Inherent in Stopping is the idea of creating enough space in your life, whether for thirty seconds or for thirty days, to make sure that you have first things first, that you are not so distracted that you lose the moments of meaning in life, whatever else you might be in the process of gaining.

Notice the definition of Stopping is “Doing nothing as much as possible.” “Doing nothing” is a relative term here. Sometimes it will mean not doing much, doing something that takes very little energy, or doing something that you love to do. Paradoxically, doing nothing is doing something very beneficial. Again, Stopping should not be confused with inactivity; life is what it is about.

Stopping is not running from life or avoiding responsibilities. On the contrary, it is moving into life and its responsibilities in a new way. It is having the courage to go precisely where your meanings and values lie and spend time there. Stopping is like an embrace: it holds close and dear those moments which matter the most to you.

Carpe diem seems to be a popular saying these days. I've seen it on tee shirts and it often makes its way into movies. Carpe diem means “seize the day” and are the words of Horace, a Roman poet who lived just before the change of the eras (65–8 B.C.E.). Carpe diem is an encouragement to take advantage of the time you have. Contemporary equivalents might be “follow your dreams,” “don't miss the chances life gives you, you might not get any more,” “take a risk.” If you really want something, don't let anything get in the way. Have the guts to go for it!

Seize the day. Go for it. Follow your dreams. Take a risk. This encouragement to achieve and get things done was popular in the ancient times of Horace, and we are still quoting him. So what about Stopping in the face of carpe diem?—they seem to be at opposite ends of the spectrum. On the one end we have “stop, be quiet, take time to be spiritually awake, and remember the important things” and on the other we have “seize the day, get out and go for it, get what you want, and do it now.” Are these mutually exclusive encouragements? Not at all.
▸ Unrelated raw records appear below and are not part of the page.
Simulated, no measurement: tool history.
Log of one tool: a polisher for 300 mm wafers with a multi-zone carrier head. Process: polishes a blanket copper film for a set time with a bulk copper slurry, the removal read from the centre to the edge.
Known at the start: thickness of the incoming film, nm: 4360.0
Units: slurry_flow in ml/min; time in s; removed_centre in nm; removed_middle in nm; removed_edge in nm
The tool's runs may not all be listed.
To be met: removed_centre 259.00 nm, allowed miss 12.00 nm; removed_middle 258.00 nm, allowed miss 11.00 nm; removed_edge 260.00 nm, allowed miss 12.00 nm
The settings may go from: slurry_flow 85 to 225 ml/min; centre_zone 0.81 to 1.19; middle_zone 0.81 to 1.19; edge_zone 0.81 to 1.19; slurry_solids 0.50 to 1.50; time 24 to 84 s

I would rather say they differ in sequence of application. In other words, before you seize anything, go for anything, dream, follow, or risk anything, you'd better know what it is you are seizing, going for, or risking. Because we have too much in our lives, we have a tendency to be impulsive, to act before we think—or better—go before we stop. It's like the executive who was so busy climbing the corporate ladder that it was only very near the top that the realization came: The ladder was leaning against the wrong wall. So before we get going, we had better start from a Stopped position or else our going, like my freshman “revolt” at Georgetown, will be inaccurately chosen, poorly carried out, unsuccessfully ended, or all three.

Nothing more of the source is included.